Today, when the children return from recess, Walker is finally ready to introduce them to the "brand-new artist." She unfurls an enlarged self-portrait of Henri Matisse, with black-and-white lines suggesting a curious countenance. A little boy ventures a guess: "Picasso?" "No, but we'll get to him in a couple weeks," she promises. "Is he an Impressionist?" asks another, intuitively seeking to put this new artist into context. For the next half hour, Walker leads a lively conversation about the life and work of the French painter. She begins with some storytelling, helping the children get acquainted with the man behind the art. She guides them to France on the world map. She writes the years of his birth and death on the chalkboard (numbers she'll use again later, in math lessons), and points out that Matisse lived later than the Impressionists they have already studied. She tells them how Matisse studied to become a lawyer, but took up painting to help pass the time during a long illness. "He found out that he loved making art more than being a lawyer, so he went to art school. This made his family unhappy, because they had been so proud that he was a lawyer," she explains.

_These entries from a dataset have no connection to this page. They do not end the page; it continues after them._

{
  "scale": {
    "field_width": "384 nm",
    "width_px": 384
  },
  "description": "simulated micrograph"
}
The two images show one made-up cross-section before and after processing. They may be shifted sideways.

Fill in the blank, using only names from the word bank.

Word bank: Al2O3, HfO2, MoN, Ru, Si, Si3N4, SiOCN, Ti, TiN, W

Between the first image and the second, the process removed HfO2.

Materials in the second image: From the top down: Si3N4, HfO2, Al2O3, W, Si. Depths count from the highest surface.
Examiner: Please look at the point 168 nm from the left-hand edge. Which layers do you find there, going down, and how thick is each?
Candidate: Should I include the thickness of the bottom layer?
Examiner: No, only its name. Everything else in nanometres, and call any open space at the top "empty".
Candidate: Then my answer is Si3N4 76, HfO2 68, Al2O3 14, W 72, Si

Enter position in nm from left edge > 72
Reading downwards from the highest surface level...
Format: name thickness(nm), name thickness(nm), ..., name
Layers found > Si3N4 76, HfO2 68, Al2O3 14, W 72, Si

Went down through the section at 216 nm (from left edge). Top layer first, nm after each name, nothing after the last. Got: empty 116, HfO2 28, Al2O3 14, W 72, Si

Drawing on her training in discipline-based art education, Walker helps her students understand the elements of art that make Matisse's work distinctive and of lasting importance. Gesturing to reproductions of his vibrant paintings, she points out his use of color. She helps the children see why his paintings look "flat." Keeping the concepts at the children's level, she uses one of her own student's drawings to show what she means by "perspective." Then, tying the lesson into the unit on senses, she explains how, late in life, Matisse's eyesight began to fail him. "But he found a way to keep making art," she adds.

With that, Walker shifts to a hands-on project: making cutouts in the style of Matisse in his later years, when his vision was weak but his passion for art remained strong. Before she turns students loose with paper, glue, and scissors, however, she engages them in a discussion of the elements that work best in such projects. One by one, children step up to point out examples of contrast, repeating shapes, repeating colors, positive and negative space, abstract designs, background, foreground. They exhibit an understanding of artistic concepts that makes today's parent helper-an experienced art teacher herself-gasp in amazement. ("I've never seen such high-level thinking from such young children," she says.) Finally, Walker shows the children other cut-outs, done by previous classes, and invites them to give "thumbs up" or "thumbs down" to what they see. As young as five and six, these children are developing their own aesthetic sense of what moves them, what leaves them cold, and why.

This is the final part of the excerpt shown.